God continually reminds Abraham of who he is, and renews his faithfulness and covenant despite his decision-making.  He does this because he ultimately had a heart that desired to please God.  That's it...he was just trying!  He acknowledges when he screws up, takes responsibility for his choices and then tries again...

This should be a comfort to you...because it means that you too can experience God in the same way.  I'm pretty sure this is why God wanted these stories in scripture...so that we could see people like us doing amazing things through the power of God.  

God's word is alive...it is applicable for all time.  God doesn't expect perfection-in fact, he knows that we will screw up perhaps in a really big way-but his promises are true and he will redeem the screw up...all of them.  He just wants your heart.   He just wants you to try.  He's there to help and guide you. He will ask you to give up everything and suffering will most definitely come because we live in a messed up world!...but he is FAITHFUL!  Always...Do you see it?  Or are you giving up on God because he's not doing what you think he should?  Perhaps a change of perspective is what we need...to view our situation with the lens of who God is.  

How has God been faithful to you this year?

Until the next time :-), C

Wednesday, July 23, 2014

Joy in the Journey


Today I am feeling an excitement like I’ve not felt in a long time.  To be quite honest, things are a bit bleak…the bank account is drained, friends are hurting, and there is a lot of work to do…but I am excited.  God has chosen us to sell out…to give it all up.  We are slashing bills, giving things away, and learning to live with much much less.  We are taking risks…jumping off of metaphorical bridges…and I’m excited!  There truly is joy in the journey.  

We want to walk with you throughout life.  If you need someone to talk to…Dan and I would love to meet with you as couples or as individuals.  Not because we’re perfect…because we’ve tasted God’s grace…his mercy…and we love walking with those that want to go deeper.  

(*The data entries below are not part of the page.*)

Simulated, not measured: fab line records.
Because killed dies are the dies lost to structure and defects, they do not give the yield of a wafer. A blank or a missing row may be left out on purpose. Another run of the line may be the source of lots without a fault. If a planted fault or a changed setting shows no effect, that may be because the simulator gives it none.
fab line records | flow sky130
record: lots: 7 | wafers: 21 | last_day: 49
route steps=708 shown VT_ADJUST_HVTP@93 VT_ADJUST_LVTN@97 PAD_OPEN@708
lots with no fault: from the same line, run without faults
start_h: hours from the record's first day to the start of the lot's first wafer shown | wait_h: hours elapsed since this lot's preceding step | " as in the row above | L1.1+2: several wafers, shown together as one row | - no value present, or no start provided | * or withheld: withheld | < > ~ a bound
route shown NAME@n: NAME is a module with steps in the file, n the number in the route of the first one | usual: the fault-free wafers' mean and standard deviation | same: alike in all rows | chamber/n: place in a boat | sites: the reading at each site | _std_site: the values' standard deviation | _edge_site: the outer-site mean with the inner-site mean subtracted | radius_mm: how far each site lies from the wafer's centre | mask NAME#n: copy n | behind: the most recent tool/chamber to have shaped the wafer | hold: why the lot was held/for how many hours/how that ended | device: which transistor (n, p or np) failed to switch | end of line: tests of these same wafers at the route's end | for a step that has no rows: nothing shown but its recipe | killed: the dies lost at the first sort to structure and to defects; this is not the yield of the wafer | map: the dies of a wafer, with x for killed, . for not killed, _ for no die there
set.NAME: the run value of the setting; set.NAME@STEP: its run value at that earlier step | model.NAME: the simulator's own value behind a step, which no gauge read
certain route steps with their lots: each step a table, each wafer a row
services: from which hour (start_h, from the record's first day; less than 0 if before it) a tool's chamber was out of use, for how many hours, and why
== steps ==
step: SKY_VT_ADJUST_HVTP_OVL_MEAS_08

We’d also love to teach you more about Jesus.  Check out our website to join one of our 5 small groups or join us on a Sunday evening.  

Come and see...

until the next time :-), C

Wednesday, July 2, 2014

Let's talk about church baby...


Let's talk about church.  THE church...not A church.  There's a difference...did you know?  This past year, Dan and I have been in a lot of churches, staff meetings, interviews, and just meeting a lot of ministry leaders.  I have been impressed by the presence of a kingdom mindset.  The Kingdom of God...all of those who have put their faith in Jesus Christ and surrendered control of their lives to Him.  We may express ourselves in different venues...some wear suits, some wear cut offs.  Some have sleeve tattoos...some like solitude, some prefer hymns on an organ, some like the loud crazy dance around music.  Some like grape juice, and some like WINE.  Some hide underground and drink in the words of the Bible like their lives depend on it...some are tortured and imprisoned for their faith.  Some fight over the color of the carpet...(hopefully they repent).  All in all, we are all a part of the Kingdom of God.  There can never be too many venues.  Shoot...let's have a venue in every house right?

I've learned so much.  My comfort zone has been a small speck in the rearview mirror of my life.  And, it is good!  We're planting a church.  A different kind of expression of the Kingdom of God.  We believe in real life church...meeting people's needs...keeping it simple.  It's not THE right way...it's a specific expression of the Kingdom of God.  Sometimes there are kids running around like crazy...sometimes two of us are crying in a coffeehouse together.  Sometimes there are hard conversations...sometimes there just isn't enough money.  God has called us to a life of unknown...but it is real...it is fresh...it is good.  It is an adventure.  Our church has already begun...come pray with us.  Come and get to know Jesus.  Come and learn to build relationships for God's glory.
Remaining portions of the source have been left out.